Updated: May 31, 2024


This article was inspired by and co-written with LaRita Reid, Founder and President of Real Civility, LLC.



Congress shall make no law respecting an establishment of religion, or prohibiting the free exercise thereof, or abridging the freedom of speech, or of the press; or the right of the people peaceably to assemble, and to petition the Government for a redress of grievances.

                                                                        First Amendment of the United States Constitution



Americans enjoy one of the greatest rights a nation can guarantee its citizens – the freedom of and from religion. This article was written on Wednesday, 03 April 2024, and I wonder how safe individuals are in practicing their faith.


Over Easter Sunday and Easter Monday, the NYC Metro area experienced Easter Mass being disrupted at the magnificent St. Patrick’s Cathedral in Manhattan. Protestors took over the cathedral’s altar, shouting and holding up banners during the Mass. Fortunately, they were immediately removed. On Monday, in Teaneck, New Jersey, a quiet and idyllic suburb just outside NYC, a Jewish synagogue was contending with vitriolic protestors and counter-protestors, requiring considerable police presence.  

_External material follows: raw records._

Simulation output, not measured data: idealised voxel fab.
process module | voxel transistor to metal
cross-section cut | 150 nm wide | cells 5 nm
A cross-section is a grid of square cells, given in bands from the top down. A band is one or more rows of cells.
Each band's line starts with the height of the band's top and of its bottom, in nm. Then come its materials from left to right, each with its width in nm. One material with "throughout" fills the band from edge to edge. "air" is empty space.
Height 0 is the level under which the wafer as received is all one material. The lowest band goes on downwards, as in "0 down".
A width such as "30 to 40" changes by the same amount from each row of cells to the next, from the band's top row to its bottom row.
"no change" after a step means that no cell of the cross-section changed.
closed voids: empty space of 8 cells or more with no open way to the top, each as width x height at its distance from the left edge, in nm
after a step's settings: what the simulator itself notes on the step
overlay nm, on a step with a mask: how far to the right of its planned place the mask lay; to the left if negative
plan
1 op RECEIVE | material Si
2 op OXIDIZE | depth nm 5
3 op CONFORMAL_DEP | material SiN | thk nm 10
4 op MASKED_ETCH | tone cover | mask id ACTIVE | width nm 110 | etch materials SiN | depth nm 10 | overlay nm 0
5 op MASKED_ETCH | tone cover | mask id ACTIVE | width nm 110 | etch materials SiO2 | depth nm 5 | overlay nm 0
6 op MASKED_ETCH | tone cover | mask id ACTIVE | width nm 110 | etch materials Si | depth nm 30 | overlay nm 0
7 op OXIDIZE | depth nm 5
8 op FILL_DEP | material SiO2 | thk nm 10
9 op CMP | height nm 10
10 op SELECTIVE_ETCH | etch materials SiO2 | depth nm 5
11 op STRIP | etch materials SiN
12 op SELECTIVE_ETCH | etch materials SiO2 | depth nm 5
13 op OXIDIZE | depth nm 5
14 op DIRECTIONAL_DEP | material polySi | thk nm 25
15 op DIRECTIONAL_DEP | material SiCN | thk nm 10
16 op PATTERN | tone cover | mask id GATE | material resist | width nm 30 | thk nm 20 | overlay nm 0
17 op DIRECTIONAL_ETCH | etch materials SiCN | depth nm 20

While these instances are growing and must be addressed, Americans must also understand that Black churches have been contending with much worse disruptions for three consecutive centuries.


The Black Faith Experience


Emmanuel African Methodist Episcopal (AME) Church




Emmanuel African Methodist Episcopal (AME) Church (Mother Emmanuel) was founded in 1817 and is located in Charleston, South Carolina. According to Wikipedia, “At that time, Blacks could only hold services during the daytime and were not allowed to learn how to read. In June 1822, Denmark Vesey, one of the church's founders, was implicated in an alleged slave revolt plot. Vesey and five organizers were rapidly convicted in a show trial and executed on 02 July after a secret trial.” Sadly, this would not be the last tragedy this storied church would face.


On Wednesday, 17 June 2015, Dylann Roof, a 21-year-old White supremacist, attended a Bible study class at Emmanuel AME Church with ten other participants. He participated in the discussion, and while others prayed at the end of the class, Dylann pulled out a Glock 41 and shot and killed nine of the attendees. Another was shot but survived. One of those killed was South Carolina State Senator (and senior pastor at Emmanuel AME) Clementa Pinckney. Roof was given a life sentence without parole and may eventually be executed.

Unfortunately, these attacks are far from anomalies.


Arson and Bombings


The article “List of Attacks Against African-American Churches” is a sober read. Nonblacks cannot begin to fathom the vitriol leveled against Black houses of worship. Here are just a few citations from the 1960s:


  • 1962 January 16 New Bethel Baptist Church, St Luke's African Methodist Episcopal Church, and Triumph Church Kingdom of God and Christ, all three in Birmingham, AL, were fire-bombed.

  • 1962 September 25, St. Matthew's Baptist Church of Macon, Georgia, was burned. "It is the fifth church to burn in a month."[3][4]

  • 1964 July 30, Mount Moriah Baptist Church near Meridian, Mississippi, was leveled by fire. This attack is connected to countless others that were meant to intimidate Black residents who were active in the Civil Rights Movement.[5]

Throughout the 1960s, as The Civil Rights Act was passed and America slowly started to integrate, intentional fires and bombings – yes, bombings – occurred at Black churches. Between 1962 and 1964, six churches were fire-bombed, and another twenty-one were set on fire. Put differently, a black church was bombed or burned about once a month between 1962 and 1964. These numbers represent only those cited in the article and documented by authorities. The real number is more likely much higher.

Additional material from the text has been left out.